Cuba frees two British businessmen from jail after secret 'corruption' trial
Two British businessmen who spent two years in jail on corruption charges in Cuba have been released after a secret trial.
Colin Freeman, The Telegraph
Stephen Purvis and his Lebanese-born colleague Amado Fakhre were held after their company, Coral Capital Group, fell foul of a massive anti-graft drive launched by President Raul Castro. Until then, their investment firm had been playing a leading role in developing the Caribbean island's tourist economy by financing luxury hotels and golf courses.
During their time in custody they were questioned at the Villa Marista, a notorious counter-intelligence headquarters, and then taken to a wing specially set aside for foreigners at La Condesa prison in Havana.
The British embassy, which has been providing both men with consular help, said that Mr Purvis was released on Monday and Mr Fakhre on Wednesday. Their trial took place behind closed doors last month.
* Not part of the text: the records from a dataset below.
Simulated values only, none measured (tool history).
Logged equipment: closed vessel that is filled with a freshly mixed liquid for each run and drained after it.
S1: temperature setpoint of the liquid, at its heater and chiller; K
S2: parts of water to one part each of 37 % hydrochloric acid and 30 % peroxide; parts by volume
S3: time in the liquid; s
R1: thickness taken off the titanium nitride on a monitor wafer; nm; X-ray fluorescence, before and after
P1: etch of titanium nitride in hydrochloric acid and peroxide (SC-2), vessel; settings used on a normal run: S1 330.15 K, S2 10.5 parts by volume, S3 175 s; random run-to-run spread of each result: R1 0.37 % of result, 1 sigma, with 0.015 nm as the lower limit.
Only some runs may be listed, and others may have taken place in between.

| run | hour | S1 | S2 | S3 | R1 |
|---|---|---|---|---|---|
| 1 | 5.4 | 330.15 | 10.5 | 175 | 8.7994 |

No details of the charges against them have been released, although it is understood that half a dozen Cubans were also involved in the case. The detention of the two Britons has alarmed other foreign businesspeople working in Cuba, which is relying on foreign know-how to help its moribund communist economy adapt to market reforms.
An architect by training, 52-year-old Mr Purvis lived with his family in Cuba and was a well-known figure on the island, serving as the board member of an international school in Havana and as the producer of a local dance show. As Coral's chief operating officer, he was also the public face of the firm's plans to build an ambitious 1,200 home golf resort on prime beachland on the edge of the capital at Bellomonte.
The project, worth hundreds of millions of dollars, symbolised the U-turn that Cuba has made as it tries to modernise economically. Shortly after Raul's brother Fidel took power in 1959, he famously shut all the golf courses, claiming it was a "bourgeois" hobby that had no place in a communist revolutionary state.
Coral also spent $28 million modernising the Saratoga hotel, a landmark in Havana's historic city centre, and was also involved a raft of other businesses in Cuba, including ports, bottle manufacturing, film production and a Land Rover concession.
In an interview in 2011, Mr Purvis had said he felt confident doing business in Cuba, claiming to be well aware of the pitfalls that might put off other investors.
"We have invested time here; we've moved our families here," he said. "We understand the culture. Cubans want to do business with people they know."
However, all foreign investors in Cuba are required to have local partners by law, and in the last two years, dozens of senior Cuban managers, incuding vice-ministers and close associates of the Castro brothers, have been arrested on suspicion of taking kickbacks.
While few details of the Coral case have been made public, it is understood that they may have focused on the firm's sidelines in trade finance and import ventures rather than its real estate portfolio.
Mr Purvis was arrested in March last year, as he was about to take his children to school, while Mr Fakhre, who was Coral's executive director, was held in October 2011, following a raid by Cuban police on Coral's offices in Havana, which were then closed.
According to one report on the Reuters news agency, the two men were both found guilty of minor charges and released for time served. Mr Purvis was apparently told that he was free to leave the country, while Mr Fakhre's status was unclear. Neither could be reached for comment, nor was anyone available at Coral's office in London.